So the film's primary appeal is this checking-in-on-friends aspect, but it delivers an involving mystery too. Bonnie was electrocuted in a bathtub, her first music video featured ample water imagery, and her last album was called "Confessions." Veronica realizes that Bonnie was haunted by the death of her friend Susan on a boat years ago. Gia, Dick, Cobb, and others had all been there too - mostly 09ers partying the night away - but the lower-class Cobb was their drug dealer and ultimately the blackmailer who would hang Susan's overdose, and their disposal of her body, over their heads (using the secret to procure money, sex, and favors). Obviously inspired by the Natalie Wood drowning scandal, and the rumors that have swirled around since 1981, this plot offers many key elements of the Veronica Mars mythos: celebrity, crime, class tensions. Meanwhile, Keith is nearly killed (and poor, mustachioed Deputy Sacks is even less lucky) in a cover-up of corrupt Sheriff Dan Lamb (Jerry O'Connel) - less the comic incompetent like his dead brother, more the purely venal overlord. And when Weevil is shot, the cops plant a gun in his hand, following up the scene where Keith and Veronica watch police brutalize local Hispanic youths; the already divided, oppressive community of the series has become nearly dystopian in post-recession America.
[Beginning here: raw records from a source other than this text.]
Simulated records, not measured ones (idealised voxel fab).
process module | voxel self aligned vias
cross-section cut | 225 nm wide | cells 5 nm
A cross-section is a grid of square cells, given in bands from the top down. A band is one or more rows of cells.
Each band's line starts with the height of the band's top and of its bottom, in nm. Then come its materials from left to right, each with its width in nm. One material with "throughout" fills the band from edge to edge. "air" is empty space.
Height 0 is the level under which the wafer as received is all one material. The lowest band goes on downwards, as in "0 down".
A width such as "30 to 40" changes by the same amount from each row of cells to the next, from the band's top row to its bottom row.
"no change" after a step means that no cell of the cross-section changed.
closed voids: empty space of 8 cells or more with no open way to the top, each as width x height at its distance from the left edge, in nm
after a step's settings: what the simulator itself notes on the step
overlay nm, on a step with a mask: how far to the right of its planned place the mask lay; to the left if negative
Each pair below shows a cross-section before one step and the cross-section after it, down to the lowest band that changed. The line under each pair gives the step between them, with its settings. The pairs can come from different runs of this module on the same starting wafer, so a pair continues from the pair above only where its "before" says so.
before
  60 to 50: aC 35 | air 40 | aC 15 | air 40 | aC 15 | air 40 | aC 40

It's this as much as anything that pulls Veronica back in. She may frame her proclivity for detection as a personal flaw, an embarrassing social stigma, a self-destructive addiction, but it's also clear that she's called to justice rather than comfort. New York offers the opportunity to service an elite and pat herself on the back for escaping her troubled past; but Neptune offers something more important, and she recognizes this in her memorable closing line. "I convinced myself winning meant getting out. But in what world do you get to leave the ring and declare victory?"


My Response:
I enjoyed Veronica Mars for both its satisfying extension of the familiar and the unfamiliar ways in which it presents its material. Watching the movie less than twenty-four hours after I finished the series, I'm not sure if this makes the shock of adjusting more or less acute. It's a bit disorienting to leap forward eight years (a decade, I suppose, if we accept the film's timeline) after moving through a long unfolding story one week at a time. For most viewers of the movie, I'd imagine, the years of waiting for a follow-up, of wondering what would be next, of assuming that maybe they'd never get to see the characters again were baked into the viewing experience. But watching the season three finale and the film back-to-back made me more aware of the ruptures than the continuities. First of all, the film is forced to take some of the finale's plot developments as more emphatic (and others as less consequential) than they were probably intended at the time. Written when it wasn't entirely clear if the series was going to be cancelled, that episode establishes many ambiguous threads that could be carried on in a season four. What could have been temporary setbacks - Veronica's break-up with Logan, her humiliation at Hearst, her father's looming electoral defeat - become, as the necessary premise of the film, a complete defeat that sent her running from Neptune altogether. Meanwhile what would have probably carried on into ongoing plots - Jake Kane's return to the community, the Tower's ominous machinations, Keith's possible prosecution - are abandoned now that they distract from a more tightly-focused feature narrative.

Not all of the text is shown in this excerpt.